Those of us who have picked up and read a book or two about spiritual cultivation have most certainly encountered the term “letting go” in this context, and almost as certainly thought that we knew what it meant when we read it. Right? It’s a very simple idea, after all. However, although it’s quite straightforward conceptually, I’m fairly certain that when we first encounter it, most of us have nowhere near an accurate picture in our minds of what letting go actually entails. I know that I didn’t.
The reason for this misunderstanding is quite simple. Until letting go actually occurs, there is a fundamental context in place that is in search of some personal benefit as an outcome of the process. Whether we want freedom from the knots that bind us, or to reach some higher ecstatic planes of consciousness, or to find our ideal tantric lover, or any other of a number of ego-centered desires, those motives are always there, lurking beneath the surface. The most insidious of these is the one in which we are exhalted above all others, the perfect saint to be loved and revered. We may tell ourselves that this isn’t our wish, but let’s get real here. It comes in many forms - perhaps you want to be the foremost object of love for “The One”, your soulmate and lover. Or to be admired by your friends and family, or even your children. Or maybe you have grander plans and wish to be singled out by an entire flock of devotees. The experience of separation that is so fundamental to our existence here on planet Earth has no alternative than to manifest as such desires.

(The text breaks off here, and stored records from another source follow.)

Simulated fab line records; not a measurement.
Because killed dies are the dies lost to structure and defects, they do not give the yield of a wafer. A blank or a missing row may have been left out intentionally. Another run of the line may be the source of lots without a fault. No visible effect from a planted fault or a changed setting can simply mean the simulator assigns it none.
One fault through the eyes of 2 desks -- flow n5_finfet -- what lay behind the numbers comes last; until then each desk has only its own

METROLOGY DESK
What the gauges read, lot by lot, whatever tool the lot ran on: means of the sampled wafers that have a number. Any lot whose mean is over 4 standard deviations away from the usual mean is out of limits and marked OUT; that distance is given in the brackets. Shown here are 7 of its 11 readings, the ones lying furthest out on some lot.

Until we tell ourselves the truth about our desires, we are slaves to them. Looking back over my life, the question of good, better, or best, of being loved and admired has stalked me like a horny labrador after a bitch in heat. Sure, I’ve managed to loosen the grip it has on me somewhat, but even in its subtle forms there is an absoluteness to it. An undeniable holding on to that sense of identity-existence.
Letting go here is a radical step, and cannot possibly be understood in terms of its consequences and meaning. It can only be experienced, and even then, any interpretation that we assign to it is a fool’s escapade. Confusion, boredom, fear, even terror, are completely appropriate companion emotions on this journey. The only reason we keep going forward is that it would be even more unbearable to stop or to turn back. We desperately want to surrender, but to what?! There is nothing and nobody to which or to whom to surrender.
And yet, despite all the mixed feelings, we continue to creep ever so slowly and cautiously toward our destiny, hoping somehow, we can preserve something of ourselves in the end, to enjoy our ultimate triumph. The play of God is quite comic, I must say.

Raquel | 06-Jul-09 at 6:28 am | Permalink
Sometimes, the problem is letting go of the words.
Language is so limiting at times, and trying to describe the indescribable is impossible. Possibly what the Buddha was considering when he declared, “This cannot be taught”.
I have gotten hung up on descriptions without even realizing that they had become my obstructions. As Joseph Campbell said, “Yahweh gets in the way of God”.
Just a new realization for me that I find relates.
Mike | 06-Jul-09 at 6:34 am | Permalink
Hi Raquel,
I couldn’t agree more. This one was very challenging to write for me, and even after I finished it, I almost deleted it, because it doesn’t really say exactly what I feel. However, I figured, what the heck, just let it go, and see what happens. Sometimes the process of writing can alleviate the need to say more.
sinrevelar | 28-Jan-10 at 4:15 pm | Permalink
Totally agree with Raquel. Words are awfully limiting: what means to someone, means different to another; yet there’s a point in every writing done. Letting go is a huge deal I face every time I fight with myself, and it’s also a huge piece of advice: I’ve noticed it in about 5 different movies (drama, tragedy, children movies…) in which the main character, in order to achieve his goal, must let go, just let go. In the end I’ve come to realize that letting go is more than just “abandon” or “let go” any pursue of ours to the Divine Will; but also, to forget about oneself, to let go of oneself.